REVIEW: Taylor’s Phantasmagoria at Annenberg

By Merilyn Jackson, For The Inquirer

This season’s Dance Celebration opened at the Annenberg Center on Thursday with two Paul Taylor Dance Company favorites and a Philadelphia premiere made this year. Choreographies by Merce Cunningham, Martha Graham, George Balanchine, or Lucinda Childs, to name but a few, will always be instantly recognizable. But Taylor, who worked with Cunningham and Graham early on, did not develop such a distinctive new dance vocabulary.

Instead, he hewed to a mid-to-late-20th-century modern dance idiom and took on social, religious, and sexual issues, skewering at will. For me, Taylor’s best is Company B, in which he expertly juxtaposes the jauntiness of warmongering, the songs that feed it, and its primary product: death.

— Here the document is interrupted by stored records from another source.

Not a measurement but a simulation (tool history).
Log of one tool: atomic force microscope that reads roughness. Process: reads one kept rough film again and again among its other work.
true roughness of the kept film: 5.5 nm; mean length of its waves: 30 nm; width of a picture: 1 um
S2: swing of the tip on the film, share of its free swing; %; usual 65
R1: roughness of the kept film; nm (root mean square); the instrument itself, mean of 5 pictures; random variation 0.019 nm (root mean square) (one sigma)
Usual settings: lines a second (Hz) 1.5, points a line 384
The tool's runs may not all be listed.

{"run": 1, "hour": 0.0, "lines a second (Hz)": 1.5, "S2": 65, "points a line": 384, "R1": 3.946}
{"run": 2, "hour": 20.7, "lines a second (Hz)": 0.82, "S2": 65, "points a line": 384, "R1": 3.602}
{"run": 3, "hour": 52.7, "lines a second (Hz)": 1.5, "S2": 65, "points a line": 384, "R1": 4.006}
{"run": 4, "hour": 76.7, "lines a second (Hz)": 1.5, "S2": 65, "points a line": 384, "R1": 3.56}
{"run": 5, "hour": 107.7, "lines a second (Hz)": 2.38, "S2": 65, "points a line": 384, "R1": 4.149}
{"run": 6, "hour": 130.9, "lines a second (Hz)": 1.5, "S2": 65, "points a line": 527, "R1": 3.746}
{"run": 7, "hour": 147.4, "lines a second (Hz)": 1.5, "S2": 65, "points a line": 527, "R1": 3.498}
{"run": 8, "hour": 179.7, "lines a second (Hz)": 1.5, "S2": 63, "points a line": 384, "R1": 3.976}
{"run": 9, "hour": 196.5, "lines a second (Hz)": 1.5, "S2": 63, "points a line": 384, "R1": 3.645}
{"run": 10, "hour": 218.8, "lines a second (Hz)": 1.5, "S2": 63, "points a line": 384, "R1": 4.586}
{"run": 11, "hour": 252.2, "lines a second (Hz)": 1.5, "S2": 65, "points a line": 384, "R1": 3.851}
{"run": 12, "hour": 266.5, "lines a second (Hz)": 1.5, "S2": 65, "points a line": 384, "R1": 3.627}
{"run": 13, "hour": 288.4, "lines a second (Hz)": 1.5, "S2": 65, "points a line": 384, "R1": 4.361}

But what to make of this year’s new piece, Phantasmagoria? Premiered at Wolf Trap (one of its commissioners) in July, it looks like a summer-camp follies. Taylor bases the fragmented, satirical work on Pieter Bruegel the Elder’s earthy peasant painting The Wedding Dance. Then, as if to take us through the history and geography of dance, he introduces an Indian “Adam and Eve” garbed in 1940’s stereotypical gaudy costuming wielding a cheesy bright green snake between them. Why go to a top costumer like Santo Loquasto, who got the Bruegel thing down to a T, then not follow through?